Deductibility of interest depends on the use to which the borrowed funds are put, regardless of what security was provided for the loan.

Always reduce your home loan before reducing any business or deductible borrowings.

You can use the equity in your home as collateral to borrow money for business purposes. This will not affect the deductibility of the business expense.

Where you have redrawn your home loan for business purposes, the deductible portion of the interest is calculated as the percentage of the redrawn amount as a percentage of the total loan balance immediately following the redraw.


Business Finance

As a general rule of thumb, use the equity in your business to fund working capital, and finance assets such as motor vehicles, plant and equipment. Due to the lower risk in lending funds to purchase vehicles and equipment where a chattel mortgage can be secured over the equipment, interest on equipment finance is generally lower than interest paid on working capital loans. In addition, many banks require a general security agreement (GSA) over the business assets when providing a working capital loan. A GSA should never be signed without obtaining professional legal and financial advice on the implications.


Sale-Back Finance

Where assets have been purchased outright using business working capital, which is impacting availability of working capital for growth, consider sale-back finance. Sale-back finance is where a loan is provided and secured over existing assets the borrower already owns. This can be a win-win for businesses who need an injection of cash, but still require the use of the equipment in their business.

 

Gift Cards

You are now able to purchase common gift cards such as Woolworths and Coles online for $299 per card to confirm you remain below the $300 benefit limit.


Research & Development Incentive

The R&D tax incentive is a government incentive programme to encourage organisations to conduct research and development that they may not have otherwise pursued.

It is a portion of your eligible expenditure on research and development that will either be paid out as a cash benefit or alternatively be offset from your tax burden.

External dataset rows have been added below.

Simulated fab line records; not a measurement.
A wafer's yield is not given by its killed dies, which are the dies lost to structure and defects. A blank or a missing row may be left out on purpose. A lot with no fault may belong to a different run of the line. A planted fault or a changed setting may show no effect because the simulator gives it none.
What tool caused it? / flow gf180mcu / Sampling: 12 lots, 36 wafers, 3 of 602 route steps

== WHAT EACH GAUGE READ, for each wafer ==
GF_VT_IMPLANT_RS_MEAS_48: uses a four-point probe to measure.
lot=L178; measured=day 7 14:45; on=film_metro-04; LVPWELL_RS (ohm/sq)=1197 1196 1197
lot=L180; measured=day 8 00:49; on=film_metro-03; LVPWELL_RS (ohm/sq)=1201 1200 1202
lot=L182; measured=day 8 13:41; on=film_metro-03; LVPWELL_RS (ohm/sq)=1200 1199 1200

Consider the following case of a company (<$20m turnover) that had $100,000 of income, $50,000 of R&D expenditure incurred, and $50,000 of other deductible expenses:


Without claiming the R&D Tax Incentive

Turnover: $100,000

Overhead Expenses – Non-R&D $50,000

Overhead Expenses – R&D $50,000

Net Profit - $0

Tax Payable at 25% - $0


Claiming the R&D Tax Incentive

Turnover: $100,000

Overhead Expenses – Non-R&D $50,000

Overhead Expenses – R&D $50,000 (non-deductible)

Net Profit - $50,000

Tax Payable at 25% - $12,500

R&D tax incentive at 33.5% of $50,000: $16,750

Tax Refund - $4,250

Less R&D Consultant Fees - $3,000

Net Benefit $1,250


Please Note:

  • When claiming the R&D Tax Incentive, your R&D expenditure is not deductible, which accounts for 25-30% of the tax incentive payment.
  • For start-up entities, the receipt of a R&D tax incentive may result in a negative franking account balance. A franked dividend cannot be paid to shareholders until 100% of the tax refund received has been repaid to the ATO via income tax in the current or future tax years.
  • For profitable companies, the R&D tax incentive is a cash flow timing benefit only by way of providing future tax deductions up front. It is not the same as a government grant which can be a physical payment unrelated to tax.


Employing your Family

If you operate your own business, consider employing your spouse or older children within the business. Wages paid should not exceed market rates and must be appropriate considering the work performed. Regular employment records should be kept.

Superannuation is not payable for employees under 18 years of age.


Travel Expenses – Accompanying Persons

If travelling overseas for work with your non-employed spouse, you must apportion the travel costs. The cost of transport to the airport by car or taxi is the same for one or two so that expense is deductible in full.

Air fars are deductible as to 50% while hotel accommodation should be apportioned at the cost differential between a double and single room at the hotel.


Overtime Meal Allowances

If you receive an overtime meal allowance in connection with an award or industrial agreement, you can claim up to $... per meal without substantiation. The expense must have been actually incurred to buy food or drink in connection with overtime worked.


Repairs & Replacements

Repairs are generally tax deductible when they relate to property which is used for income producing activities. The replacement of an item of property will be deductible as a repair if the item is not a separate functioning item, or there is not a complete renewal.


Interest Deductions

You can claim deductions on interest paid on monies borrowed to:

  • Repay partners capital contributions
  • Pay undrawn partner profits
  • Repay partners, beneficiaries or shareholders loan accounts (but not if they arise from distribution of unrealised capital gains)
  • Pay declared dividends
  • Refinance other borrowings currently used to produce assessable income
  • Acquire income producing assets or property
  • Prepay business borrowings
  • Provide working capital and pay business expenses
  • Finance debtors, trading stock or similar.


Office Fitouts

Are you planning a new office fitout? If you borrow the necessary funds or pay cash for the fitout your depreciation claim will be quite low.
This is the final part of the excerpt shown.